LOUISVILLE, Ky. (WHAS11) – It was a scene so many of us will never forget, the day The Champ took one final ride through his hometown.
One of the most sentimental stops was when Ali's hearse paused at his childhood home in the Parkland neighborhood.
That home was turned into a museum by out of town investors, but it is now closed and could be lifted and moved north.
The childhood home may be heading to Philadephia, according to the museum's developer George Bochetto who used to be the Boxing Commissioner for the state of Pennsylvania.
He says due to a lack of support, he is now having meetings and is receiving financial offers to relocate what he says should be a crown jewel for the Derby City.
When it comes to the pictures of Muhammad Ali's history, there's no need to Google some of those memories, all you have to do is sit and talk with Lawrence Montgomery.
Mr. Montgomery is a close friend of the Ali family and was thrilled to see the Champ's childhood home restored to become a museum in 2016.
But it didn't even make it more than 15 months, the developers had to close it in late September.
"I was really surprised to hear it was closing because of no support from the city," Montgomery said. "Pennsylvania and Philadelphia are dying to have this home move there, I don't want to do it because it belongs in Louisville but I’m going to do it if Louisville doesn't wake up," George Bochetto told WHAS11 News.
Bochetto, the owner and developer says even a historic landmark such as the childhood home can’t survive without the financial backing of the city, adding, "When you have to have a program director, security, tour guides, you have to pay utilities, maintenance and everything else, how much do you generate with an $8 ticket price?"
Bochetto says he met with Mayor Greg Fischer back in the Spring but not much changed afterward, telling us, "What he has not done is really put the pressure on his budgeting staff and his administration to make sure the city steps up and helps support and promote the museum."
I'd like to see it reopened again and if they can't get support from around here we should ask nationwide for support for funding," Montgomery adds.
Mr. Montgomery and other neighbors we talked with say the home belonged to The Champ and The Champ belongs to Louisville.

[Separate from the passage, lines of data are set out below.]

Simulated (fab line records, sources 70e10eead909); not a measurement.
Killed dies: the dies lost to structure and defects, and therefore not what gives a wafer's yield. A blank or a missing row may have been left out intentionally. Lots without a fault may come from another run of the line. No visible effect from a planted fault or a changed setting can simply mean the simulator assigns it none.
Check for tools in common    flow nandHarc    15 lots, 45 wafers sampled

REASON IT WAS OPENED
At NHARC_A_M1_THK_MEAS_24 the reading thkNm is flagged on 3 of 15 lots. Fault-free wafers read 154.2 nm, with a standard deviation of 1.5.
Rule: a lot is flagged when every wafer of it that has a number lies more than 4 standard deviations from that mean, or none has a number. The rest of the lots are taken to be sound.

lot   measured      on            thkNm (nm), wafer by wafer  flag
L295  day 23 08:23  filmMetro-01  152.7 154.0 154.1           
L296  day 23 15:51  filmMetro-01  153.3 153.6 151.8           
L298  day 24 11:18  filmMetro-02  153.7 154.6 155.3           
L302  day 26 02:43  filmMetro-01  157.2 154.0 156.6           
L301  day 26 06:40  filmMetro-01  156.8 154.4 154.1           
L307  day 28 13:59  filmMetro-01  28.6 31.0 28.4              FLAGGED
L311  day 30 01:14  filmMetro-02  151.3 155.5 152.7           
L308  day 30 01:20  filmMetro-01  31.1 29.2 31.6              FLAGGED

Here's the response WHAS11 received from Mayor Greg Fischer's office regarding the Boyhood Home Museum, "The city allocated $50,000 for the museum but the owners never picked up that check. So, the city has been supportive of the museum. The Bochetto's own the home and can move it should they choose. But, Muhammad Ali's home will always be 3302 Grand Avenue."
The mayor's office says it will look at the budget in January to see if it can provide more funding.
George Bochetto says never say never, he wants to find a solution to keep the museum in Louisville but adds that he can't do it by himself.